(Screen capture via Rep. Rick Larsen)
Vision Zero is maybe the hottest subject in American street advocacy right now, but there’s still quite a lot of disagreement about what exactly it means.
As Portland adopts an official policy to prevent all road deaths and safety advocates begin a push for state and other local governments to follow that lead, we’ve just gotten a couple very clear examples of what Vision Zero doesn’t mean.
One comes from a hearing Tuesday in Washington D.C. The other comes from a state engineer quoted yesterday in The Oregonian.
As reported by Streetsblog USA, the president of the country’s most influential road-design organization answered a question about the recent national uptick in the number of people dying on bikes or foot by saying that on rural roads in his home state of Wyoming, road design is not an issue.
“Behavior — driver behavior and cyclist behavior — was really 100 percent the issue, not the design of the pavement,” Jon Cox, president of the American Association of State Highway and Transportation Officials, said in a congressional hearing.
Cox didn’t elaborate on any possible policy changes, rural or otherwise.
Then, yesterday on OregonLive.com, Oregon Department of Transportation traffic engineering unit manager Doug Bish expressed a similar (though not identical) view while describing the agency’s safety efforts.
The state analyzes highways a tenth of a mile at a time and looks for places “where there is a higher number than normal of crashes going on.”
He said that fatal accidents, on their own, don’t necessarily indicate an engineering problem because many of them are the result of driver behavior rather than problems with roads or highways.
“If five crashes occur at a location,” he said, “there’s a stronger possibility that something is wrong rather than one crash where five people die.”
Obviously neither Cox or Bish is in favor of road deaths. But do they tolerate road deaths? Bish explicitly does. And neither Cox (a law enforcement officer by trade) or Bish (an engineer) seems to be open to the concept that roads designed for speed are a primary factor behind drivers’ unsafe behavior.

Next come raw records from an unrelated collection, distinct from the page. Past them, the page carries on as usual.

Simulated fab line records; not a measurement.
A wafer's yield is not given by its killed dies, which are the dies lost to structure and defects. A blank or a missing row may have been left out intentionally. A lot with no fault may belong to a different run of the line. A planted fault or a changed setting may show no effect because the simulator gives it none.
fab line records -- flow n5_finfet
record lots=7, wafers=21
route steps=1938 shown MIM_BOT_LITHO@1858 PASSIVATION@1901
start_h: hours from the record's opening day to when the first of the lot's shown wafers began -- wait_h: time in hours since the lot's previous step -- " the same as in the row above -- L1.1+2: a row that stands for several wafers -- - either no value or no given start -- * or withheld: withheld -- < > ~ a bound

If they’d been pushed on the issue, Cox and Bish might have said that although safety improvements are important, allowing the overwhelming majority of cars to move quickly down a road is more important than preventing thousands of bad decisions from turning into fatalities every year across the country.
That argument might be valid. But it’s one that American politicians and engineering officials aren’t currently forced to make. If Vision Zero can accomplish anything, maybe it’s getting people to say this out loud — and decide for themselves whether they can live with the ongoing consequences.